Reforming bank compensation practices that have been blamed for contributing to the global financial crisis remains a work in progress, according to a new report.

The report, published Friday by the Institute of International Finance and consultancy Oliver Wyman, finds that “significant progress” has been made on compensation reform. But that reform remains “in many ways a work in progress”.

“Financial institutions have more work to do to fully address some remaining weaknesses — for example in the area of risk adjusted bonus calculation over a time horizon — and regulators need to sustain the efforts to stabilize regulatory frameworks and address issues of consistency of regulatory implementation,” it said.

The report found that good progress has been made in improving governance within firms, although there is more work to be done. And, it said that many firms have made changes to payout structures, using more deferred compensation and non-cash instruments.

However, it also says that there has been only limited progress at enhancing disclosure. “A significant majority of banks” remain short of the international standards for improved disclosure, it found, “with less than half of survey participants disclosing information on bonus pool sizing and allocation, and on their methodology for determining individual compensation of highly paid employees.”

Banks also need to make more of an effort to improve the way they determine and allocate bonus pools to take greater account of risk-adjusted profitability, the report said. Additionally, they need to do more to expand the range of factors that are used to assess performance, it advised.

The biggest ongoing challenges to reform identified in the survey include: the alignment of deferral time horizon to the risk horizon of businesses, the measurement of risk and incorporation into the compensation process and the use of clawback clauses. Also, the largest general challenge to reform, reported by survey respondents, was the lack of regulatory consistency facing crossborder firms. “These challenges confirm that compensation reform is still work in progress and that further change is needed,” the report concludes.

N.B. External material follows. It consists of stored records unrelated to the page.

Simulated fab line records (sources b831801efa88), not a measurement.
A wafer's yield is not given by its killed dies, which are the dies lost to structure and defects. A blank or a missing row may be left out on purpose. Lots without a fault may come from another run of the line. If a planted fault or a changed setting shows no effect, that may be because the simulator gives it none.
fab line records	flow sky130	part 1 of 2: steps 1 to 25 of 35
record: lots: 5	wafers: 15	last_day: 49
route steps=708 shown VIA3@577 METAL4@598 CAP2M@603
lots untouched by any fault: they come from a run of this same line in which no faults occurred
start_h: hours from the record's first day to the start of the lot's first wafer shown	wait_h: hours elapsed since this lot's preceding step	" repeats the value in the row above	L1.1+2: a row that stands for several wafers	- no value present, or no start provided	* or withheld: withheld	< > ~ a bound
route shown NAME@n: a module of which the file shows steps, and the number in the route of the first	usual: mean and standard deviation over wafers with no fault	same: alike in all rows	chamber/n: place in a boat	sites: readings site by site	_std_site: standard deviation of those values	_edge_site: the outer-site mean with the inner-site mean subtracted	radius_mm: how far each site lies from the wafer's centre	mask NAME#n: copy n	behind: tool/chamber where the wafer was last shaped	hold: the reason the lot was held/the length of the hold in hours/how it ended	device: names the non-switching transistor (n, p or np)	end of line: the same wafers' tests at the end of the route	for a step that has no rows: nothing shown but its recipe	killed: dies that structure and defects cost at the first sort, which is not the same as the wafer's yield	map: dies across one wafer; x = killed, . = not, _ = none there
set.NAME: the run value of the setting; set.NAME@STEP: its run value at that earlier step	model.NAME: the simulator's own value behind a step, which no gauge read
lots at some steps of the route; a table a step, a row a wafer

“This report documents the important changes the financial services industry has made in its compensation practices since the onset of the crisis. However, more has to be done by those of us in the industry, and the IIF will continue to monitor performance in this area,” said Rick Waugh, president and CEO of Bank of Nova Scotia, and co-chair of the IIF Steering Committee on Implementation.

“We are seeing greater emphasis to ensure that incentives are linked to performance and are aligned with shareholder interests. Importantly, we do not see this as restricting the level of compensation, but that banks adopt policies to ensure that incentives do not induce risk-taking in excess of the firm’s risk appetite,” he added.